Re: client-store interface from Robert Collins on 2003-10-30 (squid-dev)

From: Robert Collins <robertc@dont-contact.us>
Date: Fri, 31 Oct 2003 08:58:21 +1100

On Thu, 2003-10-30 at 12:25, Henrik Nordstrom wrote:
> On Thu, 30 Oct 2003, Robert Collins wrote:
>
> > I don't agree on this - but it's largely irrelevant at this point, as
> > I've no short term plans for merging of ranges - when someone starts to
> > work on this we can finalise the design.
>
> Some reasons just scratching the surface:
>
> * read-ahead gap logics

Addressable quite straightforwardly in either approach.

> * store merge logics when there is multiple data feeds (different clients
> requesting different not yet cached ranges)

Heh, I actually consider this a reason to feed into one store object
rather than a new one.

> > > * when a store client is initiated it must indicate if a ranged/partial
> > > response is acceptable, and in such case what ranges it wants.
> >
> > This is sort of in place - the client simply asks for the ranges it
> > wants, one at a time. The range metadata is passed through to http.cc,
> > which then obtains those ranges or the full object as appropriate and as
> > per policy.
>
> Here we differ considerably.
>
> What I propose is an API where the store dictates to the client what the
> client gets. The client just gives the guidelines on what it wants at
> start.

That has serious issues for things like 1XX Continue support.

> > The data ordering is only a SHOULD for multipart requests, it's a MUST
> > for single-part requests.
>
> Right, which is a special case of the non-ranged store client logics.

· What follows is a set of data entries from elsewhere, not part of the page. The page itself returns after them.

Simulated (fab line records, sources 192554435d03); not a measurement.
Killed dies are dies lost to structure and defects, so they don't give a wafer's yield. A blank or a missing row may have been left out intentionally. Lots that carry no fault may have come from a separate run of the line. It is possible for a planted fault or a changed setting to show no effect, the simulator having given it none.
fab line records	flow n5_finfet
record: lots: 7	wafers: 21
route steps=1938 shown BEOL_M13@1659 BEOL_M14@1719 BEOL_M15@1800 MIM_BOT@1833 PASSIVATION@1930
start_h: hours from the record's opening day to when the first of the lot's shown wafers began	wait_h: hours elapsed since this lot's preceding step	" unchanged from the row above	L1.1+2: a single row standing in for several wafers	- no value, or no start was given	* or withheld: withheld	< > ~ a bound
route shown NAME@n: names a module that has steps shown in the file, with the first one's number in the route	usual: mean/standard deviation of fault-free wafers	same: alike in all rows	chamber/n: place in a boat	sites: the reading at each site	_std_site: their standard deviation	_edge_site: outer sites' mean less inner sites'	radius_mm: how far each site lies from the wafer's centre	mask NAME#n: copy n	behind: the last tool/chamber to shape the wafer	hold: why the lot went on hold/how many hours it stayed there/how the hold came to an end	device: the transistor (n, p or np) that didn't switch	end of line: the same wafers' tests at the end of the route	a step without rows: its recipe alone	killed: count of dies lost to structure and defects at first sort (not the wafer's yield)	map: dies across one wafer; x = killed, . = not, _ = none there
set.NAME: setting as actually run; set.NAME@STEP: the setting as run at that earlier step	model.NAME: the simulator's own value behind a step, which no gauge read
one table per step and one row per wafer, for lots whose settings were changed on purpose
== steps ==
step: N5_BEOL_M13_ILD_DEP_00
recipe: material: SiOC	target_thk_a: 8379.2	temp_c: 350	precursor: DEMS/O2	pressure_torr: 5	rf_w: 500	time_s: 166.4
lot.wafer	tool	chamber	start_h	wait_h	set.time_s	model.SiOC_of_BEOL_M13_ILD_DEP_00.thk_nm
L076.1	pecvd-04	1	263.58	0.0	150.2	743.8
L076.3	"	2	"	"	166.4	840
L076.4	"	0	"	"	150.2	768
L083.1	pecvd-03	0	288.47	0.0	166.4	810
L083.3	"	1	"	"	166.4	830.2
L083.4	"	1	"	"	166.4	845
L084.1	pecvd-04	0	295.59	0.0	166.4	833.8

I'm trying to avoid special cases: I'm attempting to do only two general
cases:
1) Satisfiable [range] requests
2) Corrupt in some fashion requests which fallback to a 'stream' mode.

> > Case 1:
> > the upstream returns a partial response with invalid Range metadata -
> > the range request (such as -50) cannot be normalised for whatever
> > reason.
>
> If the response is invalid we should either pass the response as is (if
> composed as a valid HTTP message and compatible with the request) or an
> error.

Exactly.

> If/when we start doing merging of partial responses then there will be
> situations where such invalid responses is not compatible with the
> request.

True - and thats where http + store logics will belong, to fallback to
unconditional upstream retrieval when needed.

> > Case 2:
> > the upstream returns multi-part data and we parse it. The order doesn't
> > match what we requested (which is valid).
> > Our request for specific bytes in the store may end up deadlocking:
> > - if the object isn't cached.
> > - the data we need to send isn't inside the readahead gap.
> > - the memory flush algorithm is aware of non lowest-highest retrieval
> > patterns.
> > then we will never read the bytes the client needs.
>
> this is indeed a problem, and is why I say it is the store who should tell
> the client what the client gets.
>
> However, special care needs to be considered in the cases where the
> request does not allow for a multi-part response. I don't really see any
> other option than to make sure the forwarded request does not allow for
> multi-part responses unless the original request allows for such
> responses.
>
> Doing downgrading from multi-part to single-part responses will always be
> open to corner cases of this type.

Sure. The issue I have with your design is that it makes the
server/store drive everything which is exactly the problem we had before
where the client side drove everything. Downgrading is esaier if the
client side can drive it's needs. Teaching the store about freeable
ranges in random access needs to be done - in either approach.

> > Case 3:
> > the upstream response isn't actually compatible with what the client
> > requested - and ETag violation. Again, dealing with a buggy server, we
> > should pass through the data or display an error.
>
> In this case we should pass throught the data if possible, and discard the
> response. Only in cases where the response is incompatible with the
> request due to modifications applied by Squid (i.e. Squid initiated range
> request to fill in an incomplete object etc) should an error be returned
> in this case.

Right. And where squid initiated these changes, squid should re-request
unconditionally. IOW, no headers should be returned to the client side,
until the required upstream requests have returned their headers and
been compataiblity tested against the basis for the request.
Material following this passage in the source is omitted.